5 Tips for the Aspiring Designer / Developer

Ernst Haeckel [Public domain], via Wikimedia Commons

I was recently approached by a friend of a friend, a student working towards his B.S. in information technology with a concentration in website design who wondered if I had any tips for someone who’s “new to the scene”.  Little did he know that I had been working on a blog post featuring such a list of pointers.  I took this interaction as a sign I should finish it.
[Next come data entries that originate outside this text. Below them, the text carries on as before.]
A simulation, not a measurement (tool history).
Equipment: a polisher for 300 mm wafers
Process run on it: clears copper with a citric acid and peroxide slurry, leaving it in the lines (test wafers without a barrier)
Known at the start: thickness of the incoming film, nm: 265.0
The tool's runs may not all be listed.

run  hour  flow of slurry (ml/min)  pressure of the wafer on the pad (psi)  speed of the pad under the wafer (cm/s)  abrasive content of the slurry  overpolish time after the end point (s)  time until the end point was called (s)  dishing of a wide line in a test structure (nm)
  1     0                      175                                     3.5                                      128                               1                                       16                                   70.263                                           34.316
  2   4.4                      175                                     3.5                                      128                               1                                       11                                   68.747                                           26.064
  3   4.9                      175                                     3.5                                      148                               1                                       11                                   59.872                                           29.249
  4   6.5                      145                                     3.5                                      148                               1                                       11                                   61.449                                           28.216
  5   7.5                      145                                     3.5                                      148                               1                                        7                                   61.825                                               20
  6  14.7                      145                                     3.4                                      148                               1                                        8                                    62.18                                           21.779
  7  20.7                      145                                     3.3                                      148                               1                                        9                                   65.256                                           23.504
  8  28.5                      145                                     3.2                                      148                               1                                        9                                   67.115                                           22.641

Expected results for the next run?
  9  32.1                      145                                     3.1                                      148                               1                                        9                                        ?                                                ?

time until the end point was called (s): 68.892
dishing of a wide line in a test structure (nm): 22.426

  1. Take Every Opportunity to Learn About Anything
    Web design and development is inherently multidisciplinary.  A good website: garners traffic; entices visually; brands effectively; communicates clearly; leverages technology; and (seriously, designers and developers both need to stop ignoring this one) serves business goals.  …and that’s just the product – there’s a whole other set of disciplines for the process.  Bottom line, getting all of it right is a real battle, so you’ll want a whole arsenal to fight with.
  2. Find Yourself a Role Model and Repeat Daily
    It is really so easy to keep your head in the sand, especially when you’re under a heavy workload.  Your work will be of so much higher quality if you can constantly identify solid role models in your disciplines and benefit from their examples.  Yes, you can and eventually will learn to do things correctly on your own, but you could also get there so much faster.  You might also identify the poor role models around you and take notes on what not to do.
  3. Adopt Conventions That Keep Code Readable
    I promise, readable and well-documented code is its own reward.  Always indent.  Always quote attributes.  Always explain anything that’s not completely obvious.  Ask yourself, “Will I (or someone else) be happy to pick this up again a year from now?”  You’ll thank me the first time you find yourself grunting and grumbling over inheriting some slob’s messy code.
  4. Consider Writing Your Own CSS Reset/Normalize
    I recently decided after years and years of either building each stylesheet up from scratch or starting with someone else’s not-quite-complete reset that I would establish my own and while it really is tedious and time-consuming, it has probably been the most effective exercise of my career.  You will learn so much so quickly and all the while you’ll be developing something that can be used and improved upon every day.  If you make it to a milestone without losing your mind in the battle for browser compatibility, you might stand a chance in this industry.
  5. Make a Habit of Being the Devil’s Advocate
    I’m not sure I’ve ever worked on a project where there wasn’t some barrier to best practices, but that’s not to say you shouldn’t always be thinking about them.  Are we concerned about accessibility?  What about progressive enhancement?  Have we considered performance?  Are we introducing any limitations to future possibilities?  It’s far better for the client to wonder how you can be such a geek now than wonder why you hadn’t brought it up later.

Now is a great time to be entering the web design and development field.  With the advent of social media and networking, inspiration is abundant and accessible.  New and emerging technologies are opening a world of possibilities, both creative and functional.  The business world couldn’t be more excited about the Internet.  I can’t wait to see what you produce.